LONDON // Whatever happens in his men's singles quarter-final this afternoon, Andy Murray will leave Wimbedon this year safe in the knowledge that he has picked up the baton from Tim Henman as the darling of the Centre Court.
The young Scot, hitherto viewed suspiciously by a predominantly Middle England crowd because of his surly manner, won over all doubters by the sheer magnificence of his passage into the last eight of the tournament. Henman, as quintessentially English as they come, rose to cult status in London SW19 by taking the 15,000 on court and thousands more on the hill in the grounds named after him on countless white knuckle roller coaster rides of fluctuating emotions in his matches. He reached four semi-finals and four quarter-finals during his decade of shouldering the hopes of the home nation.
Until this week Murray had never done that, but he matched that drama and possibly eclipsed anything that Henman has done here in the manner he came back against the Frenchman Richard Gasquet. He stormed through in five thrilling sets moments before the referee would have had to pull the exhausted players off court for bad light. Nobody left the world's most famous arena or tennis's version of the Spion Kop which is now named, depending on your preference, Murray Mount or Murrayfield, until the British No1 had completed his 5-7 3-6, 7-6, 6-2, 6-4 triumph which spanned two minutes short of four hours.
It mattered not to his captivated audience - and there were millions more watching on live television across the globe - that Murray, outclassed in a match of two halves, should have been sent packing two hours earlier as Gasquet, outstanding and in total control, prepared to serve out for what looked a straight-sets win. The Frenchman's fragile temperament which has failed him before let him down big time here as he threw a grateful Murray a lifeline which the Scot, to his enormous credit, took brilliantly.
At the moment of victory Murray displayed a bulging bicep as if to say to his next opponent Rafael Nadal, favourite to depose the five-time champion Roger Federer here, that he will not be bullied by the powerful Spaniard who has beaten him on all three of the previous occasions they have met. Murray denied afterwards that it was an intimidating message to the French Open champion who is considered the strongest player on tour, the gesture was meant to show the world that all of the intensive fitness training he has put his body through this year is paying off.

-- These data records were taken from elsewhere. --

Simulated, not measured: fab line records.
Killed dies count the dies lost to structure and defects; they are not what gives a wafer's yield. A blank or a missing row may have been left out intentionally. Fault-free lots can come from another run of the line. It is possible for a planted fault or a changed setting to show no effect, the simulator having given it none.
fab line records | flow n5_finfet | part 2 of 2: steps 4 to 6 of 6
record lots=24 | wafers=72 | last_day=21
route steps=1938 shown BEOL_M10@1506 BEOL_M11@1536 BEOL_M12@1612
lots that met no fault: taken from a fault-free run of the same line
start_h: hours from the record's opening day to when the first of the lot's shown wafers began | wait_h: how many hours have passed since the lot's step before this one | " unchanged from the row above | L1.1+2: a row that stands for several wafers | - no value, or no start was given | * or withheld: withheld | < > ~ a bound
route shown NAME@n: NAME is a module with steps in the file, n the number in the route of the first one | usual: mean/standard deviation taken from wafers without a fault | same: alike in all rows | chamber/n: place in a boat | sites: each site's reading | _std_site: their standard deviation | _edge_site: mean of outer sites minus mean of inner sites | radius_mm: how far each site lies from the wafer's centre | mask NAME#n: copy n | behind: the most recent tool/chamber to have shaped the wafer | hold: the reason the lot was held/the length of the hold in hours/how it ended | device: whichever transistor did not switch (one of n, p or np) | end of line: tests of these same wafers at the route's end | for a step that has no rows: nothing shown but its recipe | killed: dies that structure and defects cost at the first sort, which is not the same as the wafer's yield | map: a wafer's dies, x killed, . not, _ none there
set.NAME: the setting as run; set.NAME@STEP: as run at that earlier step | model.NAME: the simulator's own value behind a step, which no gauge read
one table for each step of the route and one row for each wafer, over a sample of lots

If Murray does find a way past the daunting figure of Nadal today, he will fancy his chances in the semi-finals because two non-seeds accompany him and Nadal in the bottom half of the draw - the thirtysomethings of Arnaud Clement and Rainer Schuettler who meet on Court One. At the top of the draw, the defending champion and the world no1 Roger Federer takes on the last player to beat him on these lawns back in 2002, Mario Ancic of Croatia, while the enduring talents of the erratic Russian Marat Safin will be doing battle with Spain's Feliciano Lopez.